Political

Should election voting switch to weekends?

Last year I speculated that weekend voting may be the next trend in efforts to raise turnout:

Weekend voting has been discussed for a long time. Back in 1991, for example, the all-party Hansard Society’s report Agenda for Change discussed moving voting to a Sunday and highlighted that the Society of Local Authority Chief Executives (SOLACE) backed this idea. Similarly, in 1997, the Home Affairs Select Committee recommended that weekend voting should be tested out.

Partly as a result of this, the system of election pilots that was then put in motion by the 1999 Home Office Working Party on Electoral Procedures and then the 2000 Representation of the People Act included weekend voting in the list of ideas to try out.

However, in the event only Watford in 2000 tried out weekend voting. It was not a success at raising turnout, though the evidence is arguable. All the other elections that May took place on the preceding Thursday, so the national and regional media coverage seen by people in Watford between the Thursday and their own polling days was that the local elections had already taken place. That media coverage may well have depressed turnout by making people think voting had happened rather than was yet to happen. In addition, six polling stations were moved from their usual locations. The net result is that the evidence is inconclusive – and anyway this was only one pilot…
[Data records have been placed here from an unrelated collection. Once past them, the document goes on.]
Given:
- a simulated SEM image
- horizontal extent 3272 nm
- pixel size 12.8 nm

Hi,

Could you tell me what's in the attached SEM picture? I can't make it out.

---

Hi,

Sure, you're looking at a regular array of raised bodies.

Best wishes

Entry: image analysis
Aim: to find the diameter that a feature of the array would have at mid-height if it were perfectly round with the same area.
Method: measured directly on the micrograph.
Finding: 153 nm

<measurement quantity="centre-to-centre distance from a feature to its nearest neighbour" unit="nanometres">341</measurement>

The Electoral Commission looks to be trying to kick some life into the issue again with its report on the June 2009 European and local elections.

In the report the Electoral Commission highlights that, “Thirty-six per cent of non-voters said they would be more likely to vote if they had the choice to vote at a weekend.” Such findings have to be taken with a pinch of salt as it’s easy to say that in a hypothetical situation you would be more likely to do something that is generally considered a good thing to do. However, were the number much lower then that would have been a strong argument against weekend voting, so this finding certainly keeps the issue open.

Now the former Liberal Democrat Chief Executive, Chris Rennard, has promoted the idea of weekend voting in a letter to The Times tying it to the topical question of when election counts are held:

It is obviously desirable for counting to follow soon after the closure of polling stations. It is also important that there is no loss of accuracy in the counting process as a result of counting staff suffering from sleep deprivation. Those of us used to losing sleep in hard-fought elections should understand this.

We have had a number of experiments with voting processes in recent years; but none of them has properly addressed these competing demands or significantly improved turnouts. Other countries have a much more satisfactory system based on weekend voting (letter, Feb 12).

Schools need not be closed and education disrupted. The option of voting over two days and at reasonable times on a Saturday or a Sunday would increase the opportunity to vote. It would also avoid religious objections to being able to vote on only one of these days. Security of ballot boxes could be maintained overnight, just as when we vote in European elections on a Thursday and count the votes on a Sunday.